Foreigners

In Merkel We Trust?

We may regret letting the German chancellor be the key to solving Europe’s looming crises in Greece and Ukraine.

German Chancellor Angela Merkel
Germany now dominates negotiations with Russia over Ukraine because German Chancellor Angela Merkel thought she could resolve the crisis through her personal contacts with the Russian president. Above, Merkel in Dublin in March 2014.

Photo by Cathal McNaughton/Reuters

It’s either an extraordinary coincidence or an act of fate. Over the past 10 days, two unusually dangerous crises have come to a head in Europe. One concerns Greece, where an unresolved economic disaster could lead to a European and even an international financial crash. The other concerns Ukraine, where a Russian invasion could lead to a European and even an international war. They are very different, but in one sense similar: Both of them hang on the decisions and diplomacy of the German chancellor, Angela Merkel.

How did this happen? In the case of Greece, it’s not hard to understand. Greece’s economic troubles are in part the result of its own bad decision to subject its weak economy to the rules of the eurozone. Germany, meanwhile, is the largest, richest, most dynamic economy in the eurozone. Germany’s taxpayers support the European institutions that lend public money to Greece, and German banks owned much of Greece’s private debt, too. When the Germans declare they will not allow Greece to change the terms of its bailout package, everybody listens. On Friday, Greece seemed ready to agree, despite weeks of protest.

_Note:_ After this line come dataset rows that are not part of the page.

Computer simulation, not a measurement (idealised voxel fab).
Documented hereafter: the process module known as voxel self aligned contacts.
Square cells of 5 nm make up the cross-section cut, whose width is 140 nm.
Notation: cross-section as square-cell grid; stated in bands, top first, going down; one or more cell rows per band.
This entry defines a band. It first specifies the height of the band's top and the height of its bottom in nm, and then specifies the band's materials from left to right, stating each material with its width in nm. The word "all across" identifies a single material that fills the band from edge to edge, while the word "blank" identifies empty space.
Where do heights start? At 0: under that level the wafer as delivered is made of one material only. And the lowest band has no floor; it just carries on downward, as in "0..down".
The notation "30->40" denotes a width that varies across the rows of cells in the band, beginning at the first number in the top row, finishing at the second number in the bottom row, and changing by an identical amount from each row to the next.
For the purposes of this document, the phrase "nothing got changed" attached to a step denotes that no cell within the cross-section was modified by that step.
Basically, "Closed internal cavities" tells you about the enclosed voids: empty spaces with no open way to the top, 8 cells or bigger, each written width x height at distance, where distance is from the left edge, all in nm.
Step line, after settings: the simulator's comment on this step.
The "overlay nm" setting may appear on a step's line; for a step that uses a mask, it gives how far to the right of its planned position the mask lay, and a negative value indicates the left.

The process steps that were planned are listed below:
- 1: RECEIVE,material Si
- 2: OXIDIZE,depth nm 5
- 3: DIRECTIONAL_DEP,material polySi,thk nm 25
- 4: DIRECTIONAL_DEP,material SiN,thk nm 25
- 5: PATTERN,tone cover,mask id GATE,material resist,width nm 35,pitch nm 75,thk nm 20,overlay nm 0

In the case of Ukraine, the story is rather different. Since World War II, Germany has had no serious foreign policy record and no cadre of diplomats accustomed to solving foreign crises. Germany has no army to speak of either: At a recent NATO exercise, German troops were so badly equipped that they used broomsticks instead of guns.

When Germans speak about defense, nobody listens, especially not the Russian president.

The Ukraine crisis actually began because Ukrainians demonstrated—and risked their lives—in hopes of drawing closer to the European Union. But although the EU theoretically has a foreign-policy function, in practice it barely exists, not least because Germany first weakened it and now ignores it. But even without the EU, Germany could have created a Western contact group for Ukraine—including the United States and perhaps Britain, France, Poland, or the Netherlands—that would have had real defense capability and real foreign-policy clout.

Instead, Germany now dominates negotiations with Russia over Ukraine because Merkel thought she could resolve it through her personal contacts with the Russian president, Vladimir Putin. After dozens of telephone calls failed to achieve anything, she flew to Minsk, Belarus, with the French president in tow as a kind of fig leaf, to negotiate a cease-fire, which also failed. Instead of ceasing to fight, Russian-backed “separatists” this week launched an offensive and took over the town of Debaltseve, Ukraine.

Merkel’s modest demeanor, and possibly her gender, have made German power easier for others to tolerate. But German power has also been palatable for the past half-century because it was always exercised in concert with others. At the time of the eurozone’s creation, it was tacitly understood that Germany and France would run it, in conjunction with the rest of the participants. But since the financial crisis of 2009 weakened Italy, Spain, and France, Germany has dominated eurozone financial politics because nobody else can. Apparently, no one is able to help manage Europe’s security crisis either. Nobody ever imagined a world in which Germany would be negotiating directly with Russia—or that France would be too weak, Britain too inward-looking, and the United States too uninterested to object.

The risks, both for Germany and for everybody else, are high. If the Greek financial crisis ends in fiasco and a Greek withdrawal from the eurozone, the backlash against Germany could turn into a backlash against all of the European institutions that Germany is perceived to run.

The risks in Ukraine are even greater. Merkel has put her personal stamp on a cease-fire agreement she cannot enforce—and if it fails, there is no Plan B. She has, it is true, hinted at one: Ukraine could give up its eastern provinces, build a “Berlin Wall” around them in the form of a demilitarized zone, tighten its borders, and gain time to rebuild its state. But for that plan to work in the longer term, the West would have to treat the rest of Ukraine like it once treated West Germany, reinforcing it economically, politically, and militarily, in order to deter Russia.

Right now, there is no sign that Germany or anyone else is prepared to do that. Instead, Ukraine will lose control of Donbass to Russian proxies whom Russia can then use to further destabilize the Ukrainian state, perhaps to take more territory, perhaps to threaten NATO. The Russian president is limited by his failing economy—but then, thanks to the Greek crisis, Europe may soon be limited by its failing economies, too. If the two crises peak simultaneously, Germany’s moment of unexpectedly solitary power may soon begin to look like Germany’s hubris instead.